Thousand Token Wood and the case for designing around small models
A Build Small Hackathon project ran a five-agent economy on Qwen2.5-3B and found that scarcity, prompting, and parse-repair did the work people usually assign to bigger models.

Builders, integrators, prompt engineers · 2 min read
Lester Leong's Build Small Hackathon writeup, Thousand Token Wood, is the kind of small-model field report worth reading closely. The setup: five woodland creatures, each an agent backed by Qwen2.5-3B, served via vLLM on Modal, with a Gradio front end. Every creature decides in a single batched GPU call per turn. That batching is the whole point — a frontier model would be too slow and too expensive to run a council of traders every tick.
The honest part of the post is where the 3B model fails. According to Leong, the model hit valid JSON on 100% of calls (75 of 75 in a representative run), but its economic judgment was poor: a creature producing acorns would post a buy order for acorns. The fix wasn't a larger model. It was a sharper prompt that told each agent what it produced and must never buy, computed the exact list of goods it was short on, and gave it one worked example. A tolerant JSON parse-and-repair layer turns malformed responses into no-ops instead of crashes.
The other engineering lesson is about system design, not the model. The naive economy did nothing — production outran consumption, so nobody had to trade. Leong engineered scarcity in three places:
- Diet variety: only one unit of any single food per meal.
- Spoilage: perishables rot if hoarded.
- Winter fuel: every creature must burn firewood each turn, demand rises, and only one creature produces it.
He also reframed wellbeing from an accumulator (which caused death spirals) to a mean-reverting mood that never hits zero. Prices, frozen at first because agents parroted the reference price, were unstuck by letting the market reference drift with residual supply and demand.

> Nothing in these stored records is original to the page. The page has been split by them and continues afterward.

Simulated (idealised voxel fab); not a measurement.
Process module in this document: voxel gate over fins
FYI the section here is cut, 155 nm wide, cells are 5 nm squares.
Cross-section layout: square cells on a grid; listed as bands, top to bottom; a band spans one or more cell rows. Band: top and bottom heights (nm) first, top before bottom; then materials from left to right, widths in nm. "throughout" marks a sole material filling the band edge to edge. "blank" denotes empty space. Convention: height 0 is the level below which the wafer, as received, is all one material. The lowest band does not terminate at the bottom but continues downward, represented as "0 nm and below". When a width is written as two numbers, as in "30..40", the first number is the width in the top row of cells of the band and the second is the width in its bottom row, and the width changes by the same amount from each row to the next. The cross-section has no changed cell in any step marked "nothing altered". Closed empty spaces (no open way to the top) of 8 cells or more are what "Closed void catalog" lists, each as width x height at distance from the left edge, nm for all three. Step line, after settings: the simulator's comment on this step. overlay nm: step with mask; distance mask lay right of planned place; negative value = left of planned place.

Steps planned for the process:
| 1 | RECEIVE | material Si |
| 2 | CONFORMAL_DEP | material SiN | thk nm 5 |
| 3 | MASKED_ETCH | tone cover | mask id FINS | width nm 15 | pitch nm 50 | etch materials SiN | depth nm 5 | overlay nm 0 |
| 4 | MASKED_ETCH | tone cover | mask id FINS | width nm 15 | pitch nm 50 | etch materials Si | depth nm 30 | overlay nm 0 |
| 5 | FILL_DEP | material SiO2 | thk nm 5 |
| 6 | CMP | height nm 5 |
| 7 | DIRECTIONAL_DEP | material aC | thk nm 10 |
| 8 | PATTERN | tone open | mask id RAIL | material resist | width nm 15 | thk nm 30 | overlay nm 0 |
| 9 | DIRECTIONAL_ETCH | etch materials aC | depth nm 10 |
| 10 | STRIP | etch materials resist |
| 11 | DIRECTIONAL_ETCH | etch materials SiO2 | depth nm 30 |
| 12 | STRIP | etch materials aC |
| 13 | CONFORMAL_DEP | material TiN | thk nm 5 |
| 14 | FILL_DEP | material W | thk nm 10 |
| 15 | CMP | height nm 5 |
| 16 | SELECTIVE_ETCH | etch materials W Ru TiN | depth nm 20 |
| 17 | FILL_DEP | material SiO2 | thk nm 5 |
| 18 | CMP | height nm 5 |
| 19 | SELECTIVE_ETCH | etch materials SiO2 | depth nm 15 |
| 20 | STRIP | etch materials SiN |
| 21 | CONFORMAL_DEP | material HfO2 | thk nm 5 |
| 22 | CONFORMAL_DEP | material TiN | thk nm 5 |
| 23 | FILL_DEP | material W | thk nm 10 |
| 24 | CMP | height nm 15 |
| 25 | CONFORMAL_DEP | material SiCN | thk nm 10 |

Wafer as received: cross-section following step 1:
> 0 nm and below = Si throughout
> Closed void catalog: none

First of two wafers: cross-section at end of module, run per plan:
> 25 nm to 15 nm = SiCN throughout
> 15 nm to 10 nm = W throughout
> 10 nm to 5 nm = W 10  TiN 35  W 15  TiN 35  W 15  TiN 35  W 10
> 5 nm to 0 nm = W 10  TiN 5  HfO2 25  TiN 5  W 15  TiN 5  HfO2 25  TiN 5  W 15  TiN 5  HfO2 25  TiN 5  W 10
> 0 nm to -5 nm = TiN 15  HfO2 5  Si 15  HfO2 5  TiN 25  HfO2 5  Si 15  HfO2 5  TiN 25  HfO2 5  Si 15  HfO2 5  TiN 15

The pattern here is one builders should internalize: with a small model, most of the work is closing the gap between reliable formatting and unreliable reasoning — using structure, scarcity, and prompt scaffolding instead of parameters. The open traces dataset (full prompts, raw responses, parsed actions, private thoughts) is the kind of artifact more agent demos should ship.
If you're building multi-agent systems and reaching for a frontier model by default, this is a useful counterexample to keep on the shelf.